1) The jaguar runs.  
2) The child runs.  
3) The clock runs.

Both (1)-(2) connote that some animate entity is moving through physical space, and also imply something about the speed of their motor routine. But our mental representation of a jaguar running is likely quite different from our representation of a child running. And (3) appears to be a metaphorical usage of the verb “run”. All three uses share something in common, but they’re also somewhat different––and our representation of “meaning-space” ought to capture that.

This is exactly the problem that contextualized word embeddings aim to solve. Rather than mapping a wordform onto a single, static vector, contextualized approaches produce different vectors in different contexts. Notable recent approaches include ELMo (Peters et al, 2018), XLNet (Yang et al, 2019), and of course, BERT (Devlin et al, 2018). The goal of this post isn’t to describe the BERT algorithm; there are plenty of blog posts doing that already (see here, here, and here for a start).

Rather, my goal is to summarize some recent papers in the trending subfield sometimes called BERTology: the study of the inner workings of BERT.

BERTology: investigations of a neural network

Why is investigating the inner workings of BERT interesting or useful?

The reason that’s usually cited is that many modern language models are thought to be black boxes. This is something of a catch-all term used for much of contemporary machine learning models, which basically means something like: “It works pretty well, but we have no idea how1. BERTology aims to address this problem by determining what sorts of information BERT picks up on, and where in the network it seems most sensitive to that information––in other words, making the network more transparent.

Transparency, in turn, is important for all sorts of other things. First, if the goal is to use BERT (or really any machine learning model) in an applied setting, my personal opinion is that it’s important to have an idea of how it works, at least for the task in which it’s being applied. Otherwise, these models might be encoding all sorts of biases and spurious correlations, which impairs their performance in a real-world setting and at worst, can perpetuate systemic biases in society (as Cathy O’Neil demonstrates in detail in Weapons of Math Destruction (O’Neil, 2016)). Second, a better understanding of how BERT and other models learn to encode information from language can help advance research in Linguistics and Cognitive Science. There’s a long history of using computational models to better understand human cognition (Futrell et al, 2019), and while BERT’s algorithm isn’t that similar to how humans process language, it’s still a useful reference point. BERT learns only from textual input (though a massive amount of it); this allows us to ask about what sorts of things can be learned purely from linguistic input alone, and what sorts of things might require physical experience in the world, social interaction, and more.

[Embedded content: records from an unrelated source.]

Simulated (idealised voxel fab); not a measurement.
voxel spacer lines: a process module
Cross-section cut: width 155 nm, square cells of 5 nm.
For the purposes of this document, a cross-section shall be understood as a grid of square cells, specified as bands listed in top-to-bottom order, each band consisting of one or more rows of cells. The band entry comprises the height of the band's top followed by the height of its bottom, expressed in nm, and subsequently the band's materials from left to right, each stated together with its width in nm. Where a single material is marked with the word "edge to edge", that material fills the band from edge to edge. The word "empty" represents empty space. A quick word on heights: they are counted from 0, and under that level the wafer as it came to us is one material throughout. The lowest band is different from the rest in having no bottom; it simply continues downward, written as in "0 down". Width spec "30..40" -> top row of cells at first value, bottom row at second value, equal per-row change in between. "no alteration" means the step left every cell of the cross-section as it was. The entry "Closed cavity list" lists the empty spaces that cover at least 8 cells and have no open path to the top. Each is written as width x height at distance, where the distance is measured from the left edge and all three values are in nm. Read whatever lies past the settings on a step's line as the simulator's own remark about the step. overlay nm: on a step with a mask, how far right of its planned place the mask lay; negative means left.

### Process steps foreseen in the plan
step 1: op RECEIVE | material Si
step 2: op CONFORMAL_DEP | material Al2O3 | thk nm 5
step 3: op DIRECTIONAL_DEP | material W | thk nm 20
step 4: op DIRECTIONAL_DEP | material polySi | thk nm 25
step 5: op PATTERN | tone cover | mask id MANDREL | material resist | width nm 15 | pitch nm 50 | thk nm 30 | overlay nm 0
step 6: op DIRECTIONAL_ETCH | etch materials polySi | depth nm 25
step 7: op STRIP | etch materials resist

So what does BERT “know”, and how can we know? This question is usually operationalized in the form of using BERT embeddings on some downstream task (e.g., semantic role labeling). If a model equipped with BERT embeddings is successful, it implies that the BERT embeddings have encoded the information required to complete the task. From this, researchers often infer that BERT “knows” or somehow encodes the broader class of information that task is meant to reflect––not unlike how psychologists study cognitive abilities like Theory of Mind using a variety of different tasks, each of which is meant to somehow reflect the underlying ability. In other words, these tasks are operationalizations of some underlying theoretical construct. Importantly, the inference from “successful performance on Task X” to “understands Domain Y” is not always warranted in Psychology, and as we’ll see below, it’s also not always warranted in BERTology.

What does BERT know about word senses?

Given that a major goal of BERT is to distinguish between different senses of a word, a logical question is to ask how BERT performs on word-sense disambiguation: the task of predicting or classifying the intended sense s of some word w in some context c (where w usually has >1 sense). This amounts to something like P(s|w, c) for each possible sense of w.

The answer largely seems to be yes: BERT embeddings appear to provide sufficient information to predict the intended sense of a word (Wiedemann et al, 2019). On multiple datasets, BERT emerges as the best language model, handily beating out previous embedding models. Distinct senses of a word formed identifiable “sense clusters” in meaning-space (see the figure below for an example using the word “bank”).

Notably, these sense-clusters were considerably more distinct for BERT than for FLAIR or ELMo, two other contextualized embedding models.

Of course, the work doesn’t end here. As I described earlier, homophony isn’t the only kind of lexical ambiguity. Even more pervasive than homphony is the phenomenon of polysemy: words with multiple, related meanings. Polysemy often occurs via metaphorical extensions of a word, e.g., “swallow (a pill)” is extended to “swallow (an argument)”, but there are many other mechanisms identified by linguists (e.g., metonymy, narrowing, etc.). Personally, I think a fascinating line of research would be to ask whether these kinds of polysemous relationships correspond in systematic ways to transformations in BERT-space.

Tenney et al (2019): using “edge probes” to learn what BERT knows, and where

BERT embeddings can be used for much more than just word sense disambiguation. This recent paper by Tenney et al (2019) uses the technique of “edge probing” to figure out exactly what information BERT knows, and where in the network this information seems to be represented or enacted.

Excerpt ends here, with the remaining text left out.